Open a typical crypto analytics platform. The data you see was collected by someone else, repackaged through a third-party API, and served to you after multiple hops. Each hop adds latency. Each hop reduces granularity.
For daily analysis and portfolio tracking, this works. For derivatives intelligence where events unfold in seconds, it does not.
The aggregation tax
A third-party data provider polls Binance every few seconds, normalizes the response, stores it, and exposes it through their own API. Your analytics platform polls that API, processes the result, and renders it on your screen.
By the time you see an open interest spike or a funding rate shift, the data has passed through at least three systems. The total delay can range from 5 to 30 seconds depending on the chain. In a market where a $50M liquidation cascade unfolds in under 10 seconds, that delay is the difference between seeing the event form and seeing it after the fact.
Resolution loss
The third-party provider may sample at 5-second intervals instead of tick-by-tick. They may aggregate across symbols or round values. The fine-grained structure of leverage distribution gets smoothed into summary numbers.
What direct connections look like
Nexus Glass maintains persistent WebSocket connections to 22 exchanges: Binance, Bybit, OKX, Deribit, Hyperliquid, BitMEX, Bitget, Gate.io, MEXC, KuCoin, HTX, dYdX, and 10 more. Each connection streams raw data directly from the exchange matching engine.
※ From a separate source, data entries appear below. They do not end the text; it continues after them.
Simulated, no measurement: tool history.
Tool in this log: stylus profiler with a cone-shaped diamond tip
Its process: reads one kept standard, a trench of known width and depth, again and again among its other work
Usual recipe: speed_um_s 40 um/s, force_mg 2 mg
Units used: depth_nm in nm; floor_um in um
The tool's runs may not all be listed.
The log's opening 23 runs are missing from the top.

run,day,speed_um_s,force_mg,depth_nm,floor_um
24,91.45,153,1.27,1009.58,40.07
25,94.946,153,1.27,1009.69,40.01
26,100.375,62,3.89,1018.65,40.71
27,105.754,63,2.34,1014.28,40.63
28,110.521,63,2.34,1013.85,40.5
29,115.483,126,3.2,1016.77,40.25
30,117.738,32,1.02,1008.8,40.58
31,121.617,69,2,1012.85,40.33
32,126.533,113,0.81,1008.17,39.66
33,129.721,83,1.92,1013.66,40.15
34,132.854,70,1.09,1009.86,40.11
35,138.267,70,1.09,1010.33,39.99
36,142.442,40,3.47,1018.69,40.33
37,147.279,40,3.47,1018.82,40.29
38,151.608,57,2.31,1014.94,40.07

There is no intermediary. When a position liquidates on Bybit, Glass receives that event in the same second. When open interest shifts on Hyperliquid, the heatmap engine recalculates within the same processing cycle. The path from exchange event to processed intelligence is a single hop.
This is why the Fast Feed delivers P0 events in under 100 milliseconds. A LIQUIDATION_CLUSTER_ARMED alert requires real-time position data from multiple exchanges, processed through the Heatmap Engine, classified by priority, and delivered to the client. That entire pipeline runs in under 100ms because there are no third-party intermediaries adding lag.
The resolution difference
Direct connections also preserve data resolution. Glass models leverage distribution at $50 price granularity from 2x to 125x. This level of detail is necessary to map where specific liquidation zones sit and how deep a potential cascade chain runs.
An aggregated data source that provides open interest as a single number per symbol cannot support this kind of modeling. You know leverage exists. You do not know where it will break.
Why this matters for your positions
If you manage derivatives positions, the speed and resolution of your data directly affects your risk management. Seeing a leverage spike 15 seconds after it happens gives you a news feed. Seeing it in real time with price-level granularity gives you a risk map.
The difference between the two is the data architecture underneath. Aggregated or direct. Delayed or real-time. Summary or granular. The infrastructure determines what is visible.